Keith Williamson is president of the Bloomington Board of Realtors. I just have a quick point of clarification to make sure I understand. I thought one of first slides talked about having 2 signs, one of them could be no larger than 5 sq. ft. and the 2nd no larger than 8. Is that what I saw on the slide?

Roach said it is 2 no larger than 5 sq. ft. and 1 no larger than 8 sq. ft.

Williamson said I just wanted to clarify that. Thank you for working with BBR for what we need to help us do our job.

Dawn Adams is the Vice President of the 4th St Festival. Thank you for hard work. About 6 years ago we were able to take the 4th St. Festival from a regional show to a more national show and it grew in quality and stature and reputation and a big part of that was a big bump in attendance. A major component of that was being able to use yard signs. That's why I'm fighting for them. I'm happy to hear there's some attempt to have designated areas where not for profits could post signs. I'm disappointed the City Administration is so against it. Perhaps if the areas were expanded or if they were a certain distance apart. That might take care of the concern about clutter. Thank you. I hope the City can work with us.

Roach said in the current code murals are defined. That definition is still valid and would still apply.

Mulvihill said we define public sign as signs erected by or on the order of a public official. Interior signs like at College Mall would meet the definition of a public sign. As to the issue of off premise signs, I understand Carmin's point that it could be seen as regulating content. When the Supreme Court makes a decision you have a majority opinion and you have several concurring opinions. Some of the Justice's agreed with the decision that the town of Gilbert's sign ordinance was unconstitutional but they had different reasons for their opinions. A couple of those concurring opinions specifically spell out that they think off premise sign regulation is still permitted despite the majority's opinion and the majority's opinion didn't actually deal with off-premises signs. We're left with an opinion that indicates at least some members of the Supreme Court think off premise regulation is still permitted under Gilbert. Based on that analysis we feel comfortable assuming the off premises distinction is still valid for us to regulate. If that would change either through the Supreme Court or the 7th Circuit we would have to come back for modification. You can feel however you want about pole signs; we're not recommending any changes at this point. Mike is correct about sandwich board signs. If a property owner wants to sell their sandwich board space to another merchant they are certainly able to do that. We are not regulating content so we knew that would be possible. We assume people who have the right to use it will use it appropriately. If we see sandwich board signs not being used in a manner they were not intended to be used for we can come back and rethink them.

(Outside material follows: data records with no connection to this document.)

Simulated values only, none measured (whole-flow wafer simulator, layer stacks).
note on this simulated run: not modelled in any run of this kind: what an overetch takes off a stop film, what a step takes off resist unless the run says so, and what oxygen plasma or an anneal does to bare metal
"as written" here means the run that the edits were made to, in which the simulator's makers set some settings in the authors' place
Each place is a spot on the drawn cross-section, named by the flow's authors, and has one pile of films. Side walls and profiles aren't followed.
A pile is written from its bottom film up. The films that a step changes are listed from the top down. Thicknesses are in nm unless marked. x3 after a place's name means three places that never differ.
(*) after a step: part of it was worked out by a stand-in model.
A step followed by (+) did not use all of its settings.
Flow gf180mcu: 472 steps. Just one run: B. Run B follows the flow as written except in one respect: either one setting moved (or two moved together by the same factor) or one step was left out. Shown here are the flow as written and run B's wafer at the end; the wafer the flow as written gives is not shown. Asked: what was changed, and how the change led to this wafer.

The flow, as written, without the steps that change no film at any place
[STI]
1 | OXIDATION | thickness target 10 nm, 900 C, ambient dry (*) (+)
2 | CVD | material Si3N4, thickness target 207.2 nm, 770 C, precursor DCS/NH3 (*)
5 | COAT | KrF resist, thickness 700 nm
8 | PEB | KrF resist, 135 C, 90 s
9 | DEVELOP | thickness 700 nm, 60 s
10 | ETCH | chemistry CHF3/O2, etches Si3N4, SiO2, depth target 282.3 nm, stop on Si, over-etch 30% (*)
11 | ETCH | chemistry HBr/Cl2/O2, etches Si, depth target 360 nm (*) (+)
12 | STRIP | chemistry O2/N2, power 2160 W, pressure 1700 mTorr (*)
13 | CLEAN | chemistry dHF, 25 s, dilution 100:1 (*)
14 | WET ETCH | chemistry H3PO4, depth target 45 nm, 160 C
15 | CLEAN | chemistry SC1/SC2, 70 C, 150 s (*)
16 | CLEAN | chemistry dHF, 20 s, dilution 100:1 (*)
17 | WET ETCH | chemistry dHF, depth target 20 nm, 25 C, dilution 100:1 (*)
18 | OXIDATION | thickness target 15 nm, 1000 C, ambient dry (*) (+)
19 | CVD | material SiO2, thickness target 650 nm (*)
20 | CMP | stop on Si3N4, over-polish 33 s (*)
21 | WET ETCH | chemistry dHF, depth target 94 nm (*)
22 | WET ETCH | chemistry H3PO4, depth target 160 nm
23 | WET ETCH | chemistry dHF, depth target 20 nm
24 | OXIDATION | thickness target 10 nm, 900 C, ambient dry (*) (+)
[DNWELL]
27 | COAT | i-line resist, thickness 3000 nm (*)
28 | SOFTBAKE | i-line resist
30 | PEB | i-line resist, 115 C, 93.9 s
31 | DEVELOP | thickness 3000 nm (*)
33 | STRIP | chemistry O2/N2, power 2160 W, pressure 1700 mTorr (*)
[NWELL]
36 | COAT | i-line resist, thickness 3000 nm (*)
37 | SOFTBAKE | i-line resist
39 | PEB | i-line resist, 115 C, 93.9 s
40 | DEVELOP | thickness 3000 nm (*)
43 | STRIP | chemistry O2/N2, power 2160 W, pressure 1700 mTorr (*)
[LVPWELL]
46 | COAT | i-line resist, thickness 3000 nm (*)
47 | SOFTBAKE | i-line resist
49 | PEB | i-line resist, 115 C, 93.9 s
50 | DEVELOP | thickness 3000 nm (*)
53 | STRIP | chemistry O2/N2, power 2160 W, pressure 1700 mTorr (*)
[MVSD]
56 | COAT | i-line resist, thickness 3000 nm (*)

Cibor said thank you for responding to all those comments. I had noted one other thing Carmin mentioned about signs in easements. I'm assuming that would be the same as public signs.

Mulvihill said that is correct. An example would be the roundabouts that have been beautified by different nursery organizations. They are required to maintain them and to have a sign in them. We've made sure in their agreements with us that those are public signs, they meet our definition, they meet our requirements, they are erecting them on our order. That would be the same way with our easements. If we would command a sign to be done we would give standards it would have to meet and it would be done on order of a public official. I think our definition of public sign is going to handle that easement issue.

Kappas said thank you for your hard work with vehicle signs. I had concerns and you answered them exactly to what I meant. In regards to murals, if we have definition in the UDO that we reference that in the section Carmin mentioned.

Piedmont-Smith thanked Patty and James and the rest of city staff who worked on these issues. This Supreme Court decision was very difficult to try to comply with and we did an admirable job and fixed other things in the process. This will be a big change for the arts organizations and nonprofits. I wish we could single out nonprofits because they enrich our community so much but if we have to choose between allowing everything or allowing nothing it's better for the whole community to allow nothing. We would have a mess of signs that will detract from the look of Bloomington. We've already seen it happening in the last 8 months or so. Sign me up for putting a 4th St. festival sign at my house. Get the word out to your supporters. Knowing our community I know we will have a good response from people putting signs in their own private properties. It makes sense to move this on to City Council at this point.

Wisler thanked staff. This has been a difficult task. On most of these issues there's a good resolution. I'm still a little uneasy with the right of way issues. I recognize this is really difficult. I have been to towns with no regulation on right of way signs and it is not pretty sometimes. Particularly around election season it gets so cluttered it really is a distraction but there are several issues where we've chosen to be optimistic about what people will do. I am uneasy being pessimistic when it comes to the right of way. It's a really fine line but if it were totally up to me I would have fallen on other side of line. I think we ought to err on the side of more speech rather than less even if it's not aesthetically what we would like to see. The point of all of this is to protect speech we don't like. I chose not to try to push that issue here because I think the Council will weigh in on it and I think that's a more appropriate place to weigh in on it. I didn't want to drag this process out just to have it hashed out again at Council, but I likely will share my thoughts with the Council. For tonight I think we've got a good form of the amendments in front of us and I'm happy to support moving it forward to Council.

**Roll was taken. Motion approved; 6:0.

Mulvihill said I was contacted by some representatives from the Indiana Association of Cities and Towns and they said you might be one of the first Plan Commissions in the State of Indiana to tackle this. All of you worked really hard with staff and we couldn't have done it without your input so I'd really like to thank you. From my perspective as a lawyer, particularly one who cares a lot about the First Amendment, it really means a lot that we were willing to tackle a very difficult issue that I think the vast majority of cities and towns aren't going to tackle until forced to do so by a court action. It means a lot to us that we'll be one of the first to resolve this issue.